I've finally broken through my mental block and figured out what the hell I'm doing! Ever since I agreed to do this EPA grant, I knew the basic area that I wanted to focus on, but a specific project has eluded me. So here's a rough sketch of where I'm going. Since moving to NYC, I've become very interested in the city's method of water supply. The whole city of 8million people have their water supplied by a naturally filtered system of aqueducts and reservoirs. Because the water is naturally filtered by the watershed and reservoirs, the city does not need to use chlorine or other chemical treatments. Part of keeping the water coming in clean enough to be solely cleaned by natural filtration is making sure the streams in the watersheds that feed into the city are in good health.
Lower New York also has a lot of agriculture; livestock, orchards, and grain fields are all over the lower Hudson Valley. Many of these agricultural operations have stream that pass through them. Often times, these streams catch nutrient rich fertilizer runoff from the orchards and fields, and those that pass through livestock properties often have, ahem, "direct" nutrient deposition. These streams are also often impacted by animals walking through them, disturbing the substrate, and also machines rolling through them maintaining fields. Agricultural streams are a bit of a consternation for NYC's water supply. We don't want to decrease agriculture, but city dwellers want clean water...So, what to do...

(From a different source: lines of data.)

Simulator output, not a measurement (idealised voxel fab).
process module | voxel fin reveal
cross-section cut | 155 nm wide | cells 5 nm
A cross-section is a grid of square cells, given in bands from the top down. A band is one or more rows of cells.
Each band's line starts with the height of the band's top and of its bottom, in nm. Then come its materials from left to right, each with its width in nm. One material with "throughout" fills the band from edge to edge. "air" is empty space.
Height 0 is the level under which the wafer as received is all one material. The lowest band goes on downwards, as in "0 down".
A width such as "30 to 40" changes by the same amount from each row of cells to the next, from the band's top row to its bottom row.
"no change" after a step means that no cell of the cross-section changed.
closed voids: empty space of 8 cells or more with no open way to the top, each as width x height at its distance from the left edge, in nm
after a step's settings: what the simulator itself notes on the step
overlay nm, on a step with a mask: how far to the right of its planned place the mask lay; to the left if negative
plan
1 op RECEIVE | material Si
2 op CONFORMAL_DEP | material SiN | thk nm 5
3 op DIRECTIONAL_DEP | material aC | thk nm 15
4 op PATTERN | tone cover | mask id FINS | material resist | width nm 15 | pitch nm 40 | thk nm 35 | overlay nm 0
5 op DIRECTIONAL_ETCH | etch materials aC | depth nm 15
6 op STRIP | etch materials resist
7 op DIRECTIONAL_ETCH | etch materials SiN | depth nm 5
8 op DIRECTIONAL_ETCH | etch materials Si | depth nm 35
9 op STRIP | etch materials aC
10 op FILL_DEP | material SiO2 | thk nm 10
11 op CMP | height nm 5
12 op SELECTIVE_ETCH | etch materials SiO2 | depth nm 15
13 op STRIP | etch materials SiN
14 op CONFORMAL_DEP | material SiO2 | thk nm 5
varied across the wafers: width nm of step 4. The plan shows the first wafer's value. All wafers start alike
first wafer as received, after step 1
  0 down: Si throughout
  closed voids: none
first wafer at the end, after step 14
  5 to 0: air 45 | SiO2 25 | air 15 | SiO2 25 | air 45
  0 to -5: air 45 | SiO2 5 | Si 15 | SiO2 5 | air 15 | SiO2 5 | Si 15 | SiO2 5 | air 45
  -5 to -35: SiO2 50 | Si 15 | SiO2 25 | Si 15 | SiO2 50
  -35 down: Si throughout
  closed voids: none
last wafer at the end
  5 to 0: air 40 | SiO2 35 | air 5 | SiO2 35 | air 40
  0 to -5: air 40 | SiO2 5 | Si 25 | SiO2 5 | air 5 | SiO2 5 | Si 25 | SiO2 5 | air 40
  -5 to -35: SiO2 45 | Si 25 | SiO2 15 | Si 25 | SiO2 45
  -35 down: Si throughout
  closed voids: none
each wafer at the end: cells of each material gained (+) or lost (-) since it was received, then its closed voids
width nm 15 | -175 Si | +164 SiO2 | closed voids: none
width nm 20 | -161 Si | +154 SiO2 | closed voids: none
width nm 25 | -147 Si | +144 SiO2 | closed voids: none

Using the legislation of the Clean Water Act, the EPA developed a series of Best Management Practices (BMPs) that farmers could implement on any streams running through their property. BMPs can be as simple as putting a fence between the cows and the stream to as complex as building wetlands and riparian buffer strips between their farms and the stream. Currently there's been a lot of research looking at how effective individual BMPs are at reducing factors such as sedimentation and nutrient enrichment, and increasing biodiversity and food web connections. However most studies only last a season. There have been multiple studies one any one given stream, but not in a meaningful temporal span. As an additional confounding factor, BMPs cost money to the farmers to implement. But often they don't want to go through the trouble of the paper of applying for government funding, and once they've got a BMP often government busy-bodies want to come on their property to investigate it. Farmers fear that they will be told that they're not doing it right, have to spend more money on it, allow snoopers on their land, etc. Crazy farmers....
So here's my plan. Working with people in the know, I'd like to identify agricultural streams that have had BMPs placed on them recently, less recently, not at all, and some pristine non-ag streams, and then follow them for 3 years (how many research summers I have left). The premise here is that I want to find out how long it takes for a BMP stream to either stabilize or approach something resembling "pristine". These poor worried farmers don't want the government interfering in their business anymore than they need to, so determining how functional BMP streams are is important for reducing the amount of bothering us nosy scientists need to do. My ideas are a little haphazard and scatter-brained right now, but I promise they'll become more fully formed in the next couple of weeks.
Thanks for listening and I call dibs on this idea!!!!